Adjustments in state aid, valuation allow district to pare rate more than expected
When residents of the Grafton School District approved a levy for the 2016-17 school budget last month, they were expected to receive a 4% cut in the supporting tax rate.
The news for property owners got even better Monday night when the School Board approved a final budget that calls for a 5% decrease in the tax rate.
The spending plan, finalized after the district received equalized valuation and state-aid figures, will be supported by a total levy of $16.9 million.
The levy includes $14.38 million for general-fund expenditures, $2.6 million for debt service and $50,000 for the capital expansion fund.
Although the total budget of $23.5 million is 2.6% higher than 2015-16, the levy remains virtually unchanged — up $645 from last year.
The tax rate was set at $10.61 per $1,000 of equalized valuation, down 5.1% from the 2015-16 rate of $11.18.
The owner of a $250,000 house can expect to pay $2,651 in school taxes, a $143.45 decrease from 2015-16. For a $300,000 house, the owner will pay $3,181 in school taxes, $172 less.
Topher Adams, the district’s director of business services, said increases in state aid and property valuation were major factors in stabilizing the levy.
The district received $119,844 more in equalized aid than estimated in July, Adams said. Districtwide property valuation was certified at nearly $1.6 billion, up $82 million, or 5.4%, from last year, he added.

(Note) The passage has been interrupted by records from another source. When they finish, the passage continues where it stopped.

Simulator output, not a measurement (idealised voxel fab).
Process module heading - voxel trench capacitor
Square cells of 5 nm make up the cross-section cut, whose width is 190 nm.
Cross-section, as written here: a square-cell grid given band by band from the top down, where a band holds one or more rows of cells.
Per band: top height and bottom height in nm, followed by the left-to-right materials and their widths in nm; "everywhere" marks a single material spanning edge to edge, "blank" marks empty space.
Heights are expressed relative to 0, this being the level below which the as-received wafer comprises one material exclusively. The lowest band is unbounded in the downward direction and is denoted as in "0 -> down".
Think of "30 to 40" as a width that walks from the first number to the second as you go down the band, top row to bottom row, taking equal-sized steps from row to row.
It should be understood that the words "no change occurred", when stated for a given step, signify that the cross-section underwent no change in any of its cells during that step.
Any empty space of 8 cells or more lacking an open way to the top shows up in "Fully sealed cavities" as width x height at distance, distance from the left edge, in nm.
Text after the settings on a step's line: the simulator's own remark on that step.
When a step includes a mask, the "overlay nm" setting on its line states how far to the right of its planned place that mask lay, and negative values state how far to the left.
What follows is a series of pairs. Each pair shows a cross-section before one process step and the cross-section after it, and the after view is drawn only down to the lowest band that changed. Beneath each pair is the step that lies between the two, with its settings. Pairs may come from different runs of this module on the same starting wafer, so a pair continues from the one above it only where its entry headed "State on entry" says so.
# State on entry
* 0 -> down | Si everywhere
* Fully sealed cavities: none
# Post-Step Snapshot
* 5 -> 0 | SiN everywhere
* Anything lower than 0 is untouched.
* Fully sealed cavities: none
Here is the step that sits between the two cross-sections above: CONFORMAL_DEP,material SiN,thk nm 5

The budget includes a tax-rate decrease even though the board recently decided to add $600,000 to debt service for 2016-17. That decision — which concurred with a recommendation from Baird, the district’s financial consultant — was made to continue stabilizing the overall levy, Adams said.
The board also agreed to renew health, dental and vision insurance programs for district staff.
The health insurance coverage through Humana includes an average increase of 2% in premiums, with employees having the choice of a high-deductible health plan or preferred-provider option.
Adams said the district initially faced a 12% premium increase, but that was reduced to 6% based on 69% of employees achieving silver status in Humana’s wellness program and then to 2% through negotiations.
There are no premium increases for dental or vision coverage through 2017.
The insurance renewals will allow the district to pare $60,000 in expenditures from the budget approved at the annual meeting, Adams said.